IRVING AND GRIFFIS, P.JJ., ROBERTS, MAXWELL, FAIR AND JAMES, JJ., CONCUR. CARLTON, J., CONCURS IN PART AND DISSENTS IN PART WITH SEPARATE WRITTEN OPINION, JOINED BY ISHEE, J. LEE, C.J., NOT PARTICIPATING.
CARLTON, J., concurring in part and dissenting in part:
¶ 47. In this case, I submit that the actions against the separately named defendants face different statutes of limitation. I concur with the majority that the action against the separate defendant Union
¶ 48. With respect to immunity and liability in this case, I further submit that MTCA discretionary immunity governs and bars the action against the Newton County and Bounds as a governmental entity and government official, respectively. The trial court thus erred in failing to grant Newton County's motion for summary judgment. The circuit clerk possesses discretion to approve sureties, discretion in how to evaluate the sufficiency of a surety, and discretion to decline sureties. The plain language of Mississippi Code Annotated section 11-51-33 (Rev.2012) expressly provides discretion as to how the circuit clerk approves sureties on supersedeas bonds.

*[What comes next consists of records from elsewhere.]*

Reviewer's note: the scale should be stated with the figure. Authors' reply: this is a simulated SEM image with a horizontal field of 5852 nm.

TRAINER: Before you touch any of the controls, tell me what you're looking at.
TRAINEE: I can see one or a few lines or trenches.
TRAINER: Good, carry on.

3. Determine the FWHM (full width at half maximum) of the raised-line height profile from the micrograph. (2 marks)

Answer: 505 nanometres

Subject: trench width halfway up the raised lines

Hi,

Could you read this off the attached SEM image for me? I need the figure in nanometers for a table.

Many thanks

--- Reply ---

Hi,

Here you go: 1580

¶ 49. When assessing liability against Union for the failure of his performance, the crux of the issue, in my view, is whether Bounds abused his discretion and failed to properly perform his statutory duties. The record reflects that Bounds indeed abused his discretion in this case, but the MTCA provides immunity to government officials for abuses of discretion occurring within the scope of their official discretionary duties. Miss.Code Ann. § 11-46-9(1)(d) (Rev.2012); see also Melson, 809 So.2d at 655 (¶ 34) ("In order for the surety to be held liable under its public-official bond, the official's act or omission must be within scope or duties of his office."). Bounds, in his capacity as circuit clerk for the county, thus possessed immunity from liability pursuant to the governmental discretionary immunity of the MTCA.
¶ 50. However, in applying precedent, including precedent pertaining to public-official bonds and voluntary contractual obligations, I find no error in the trial court's ruling that Bounds remained accountable for the breach of his duties under his surety contract with Union, wherein he voluntarily agreed to indemnify Union for such a breach. Union, as surety, was still liable to Dukes and Jordan for the breach of Bounds's performance of his duties in accordance with the express terms of the surety contract. In City of Mound Bayou v. Johnson, 562 So.2d 1212, 1216 (Miss.1990), the supreme court explained that the surety's liability is derivative of the conduct and default of the principal, whose conduct is measured by other standards.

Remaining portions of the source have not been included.